Review: “The Last Road Home,” Hope Erica Schultz

Pros: Fascinating concept; plenty of tension
Cons: The concept comes on too suddenly near the end; is too readily accepted
Rating: 4 out of 5

In Hope Erica Schultz’s The Last Road Home, Josh has heard voices all his life: “You don’t belong here. You shouldn’t exist.” Ms. Moore, his teacher, provides rare relief simply by her presence. Then the unthinkable happens: forest displaces much of the land–buildings and cornfields are simply cut off at a border. A plane tries to land in Cincinnati only to find that the airport and its runways are gone. That plane makes an emergency landing in a river, and a handful of people survive: mostly a couple of nuns and their charges, including 15-year-old Maria. They know something is terribly wrong with the world, but they have no idea what to do about it. Gradually they start building a new life for themselves. Josh and Ethan, two of the group near the cornfields, find out about the people from the plane when they find a working radio. They head out to find the new group and bring them to their new home.

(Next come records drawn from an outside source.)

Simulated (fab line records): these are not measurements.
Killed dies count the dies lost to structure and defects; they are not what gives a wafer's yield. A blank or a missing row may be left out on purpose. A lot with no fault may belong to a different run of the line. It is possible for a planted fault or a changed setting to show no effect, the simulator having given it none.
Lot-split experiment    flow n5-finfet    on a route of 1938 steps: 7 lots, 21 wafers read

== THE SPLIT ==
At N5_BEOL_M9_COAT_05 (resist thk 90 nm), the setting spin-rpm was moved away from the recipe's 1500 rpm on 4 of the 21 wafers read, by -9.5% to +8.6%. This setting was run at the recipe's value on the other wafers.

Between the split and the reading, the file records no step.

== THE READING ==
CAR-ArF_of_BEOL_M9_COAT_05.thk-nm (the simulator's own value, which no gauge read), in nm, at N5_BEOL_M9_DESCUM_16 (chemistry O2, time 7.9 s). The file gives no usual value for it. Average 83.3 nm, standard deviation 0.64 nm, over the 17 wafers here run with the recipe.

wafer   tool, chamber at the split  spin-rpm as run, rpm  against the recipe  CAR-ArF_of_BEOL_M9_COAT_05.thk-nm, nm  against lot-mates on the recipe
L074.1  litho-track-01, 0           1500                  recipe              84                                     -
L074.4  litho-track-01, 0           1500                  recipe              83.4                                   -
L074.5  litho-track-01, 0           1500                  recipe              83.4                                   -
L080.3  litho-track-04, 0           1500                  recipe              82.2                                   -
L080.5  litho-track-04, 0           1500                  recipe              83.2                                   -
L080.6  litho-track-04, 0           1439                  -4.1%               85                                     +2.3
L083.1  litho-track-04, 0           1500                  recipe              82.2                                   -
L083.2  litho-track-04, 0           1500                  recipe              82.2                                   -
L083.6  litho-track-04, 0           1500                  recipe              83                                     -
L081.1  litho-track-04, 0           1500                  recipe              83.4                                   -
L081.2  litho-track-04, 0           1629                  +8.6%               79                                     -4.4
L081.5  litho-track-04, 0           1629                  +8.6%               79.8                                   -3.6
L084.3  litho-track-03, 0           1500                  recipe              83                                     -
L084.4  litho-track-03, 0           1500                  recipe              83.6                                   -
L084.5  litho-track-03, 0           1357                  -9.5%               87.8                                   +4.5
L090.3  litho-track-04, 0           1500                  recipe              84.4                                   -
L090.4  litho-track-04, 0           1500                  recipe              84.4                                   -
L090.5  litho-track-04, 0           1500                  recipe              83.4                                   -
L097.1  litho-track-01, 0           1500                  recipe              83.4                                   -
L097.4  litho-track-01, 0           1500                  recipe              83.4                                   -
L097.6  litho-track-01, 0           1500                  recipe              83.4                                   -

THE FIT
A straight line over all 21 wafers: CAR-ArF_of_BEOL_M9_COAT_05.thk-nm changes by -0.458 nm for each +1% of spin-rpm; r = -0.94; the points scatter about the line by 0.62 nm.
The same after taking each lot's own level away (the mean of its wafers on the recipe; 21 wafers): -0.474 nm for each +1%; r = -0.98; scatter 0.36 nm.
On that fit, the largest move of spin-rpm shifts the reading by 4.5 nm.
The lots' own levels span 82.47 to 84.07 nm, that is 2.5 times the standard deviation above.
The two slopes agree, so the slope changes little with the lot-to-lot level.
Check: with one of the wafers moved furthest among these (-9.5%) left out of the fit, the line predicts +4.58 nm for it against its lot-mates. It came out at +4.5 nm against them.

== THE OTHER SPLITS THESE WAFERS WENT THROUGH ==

“Ma’am, I think we can rule out a reasonable and boring explanation,” Ethan said, his voice curiously choked.
“I always did hope to see the end of the world,” Miss Mapleton agreed.

The characters have some depth (not so much with the children, but most of the adults). Ethan and Josh are incredibly different, but they gradually create a friendship largely based on ribbing each other and calling each other names. It’s interesting to watch them gradually grow from near-antagonists to strong friends.

At some point the characters jump to a multiple worlds theory with very few clues to point them in that direction. I’m pretty sure there were some simpler explanations that should have been considered first. Later they get clues which much more strongly indicate the truth of one theory over others.

I have to say that the character of Sister Agatha is incredibly creepy, and it’s interesting to watch as she becomes more and more fixated on Josh. It’s clear she hates him, and frankly no one wants to allow her near a weapon.

I really enjoyed The Last Road Home. There are no preppers. No convenient shopping malls. Some resources here and there, but the group will have to figure out how to live without them soon enough. It made a nice change from some of my recent reading.